The European Union agreed to slap a new raft of sanctions against Russia, targeting for the first time supplies of liquefied natural gas (LNG), which several member states continue to buy despite the war in Ukraine being well into its third year.
The sanctions represent the 14th package enforced since February 2022 and come at a delicate time on the battlefield, as Russian troops attempt to seize their renewed momentum to make further territorial gains.
The package is the result of protracted negotiations among ambassadors, who spent weeks haggling over highly technical details. The approval was delayed several times over the reservations voiced by several countries, including Hungary, which had previously vowed to block any sanctions in the energy sector.
However, the last hold-out was Germany over the “no Russia clause,” which imposes obligations on companies to keep sensitive goods away from the Kremlin.
Brussels missed two self-imposed deadlines – the G7 in Italy and the Peace Summit in Switzerland – to give Germany more time to work things out. On Thursday morning, the country signalled its concerns had been satisfied, paving the way for the deal.
The LNG clampdown, though, falls short of an all-out import ban like the bloc previously did with coal and seaborne oil, two of Moscow’s largest sources of revenues.

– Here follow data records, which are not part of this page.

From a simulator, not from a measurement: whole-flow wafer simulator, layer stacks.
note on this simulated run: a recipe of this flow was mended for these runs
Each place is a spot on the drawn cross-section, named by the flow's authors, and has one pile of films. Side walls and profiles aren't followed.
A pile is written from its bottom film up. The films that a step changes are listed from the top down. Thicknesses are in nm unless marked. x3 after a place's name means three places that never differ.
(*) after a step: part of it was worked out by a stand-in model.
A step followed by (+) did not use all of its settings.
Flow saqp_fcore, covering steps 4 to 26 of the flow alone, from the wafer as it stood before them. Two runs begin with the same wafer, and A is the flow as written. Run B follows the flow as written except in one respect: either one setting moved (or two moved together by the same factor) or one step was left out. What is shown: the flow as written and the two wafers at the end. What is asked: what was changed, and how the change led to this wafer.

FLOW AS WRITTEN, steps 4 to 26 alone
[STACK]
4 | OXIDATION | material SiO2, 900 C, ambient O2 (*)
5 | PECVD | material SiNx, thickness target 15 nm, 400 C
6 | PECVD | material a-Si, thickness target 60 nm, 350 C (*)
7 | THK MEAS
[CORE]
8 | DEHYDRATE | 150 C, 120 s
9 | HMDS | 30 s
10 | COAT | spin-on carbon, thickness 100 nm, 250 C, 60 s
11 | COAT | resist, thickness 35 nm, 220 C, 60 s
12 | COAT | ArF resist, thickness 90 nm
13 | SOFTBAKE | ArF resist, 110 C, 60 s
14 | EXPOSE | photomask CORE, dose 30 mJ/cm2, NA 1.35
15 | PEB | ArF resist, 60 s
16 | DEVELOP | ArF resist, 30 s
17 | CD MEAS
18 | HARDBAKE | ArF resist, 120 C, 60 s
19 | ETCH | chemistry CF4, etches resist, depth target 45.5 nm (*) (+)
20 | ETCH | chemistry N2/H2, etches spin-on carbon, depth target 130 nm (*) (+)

Instead, EU companies will still be allowed to purchase Russian LNG but be prohibited from re-exporting it to other countries, a practice known as trans-shipment.
The Centre for Research on Energy and Clean Air (CREA), an independent organisation that tracks Russian fossil fuels, estimates that in 2023 the bloc paid €8.3 billion for 20 billion cubic metres (bcm) of Russian LNG, representing 5% of the total gas consumption, Euronews reports.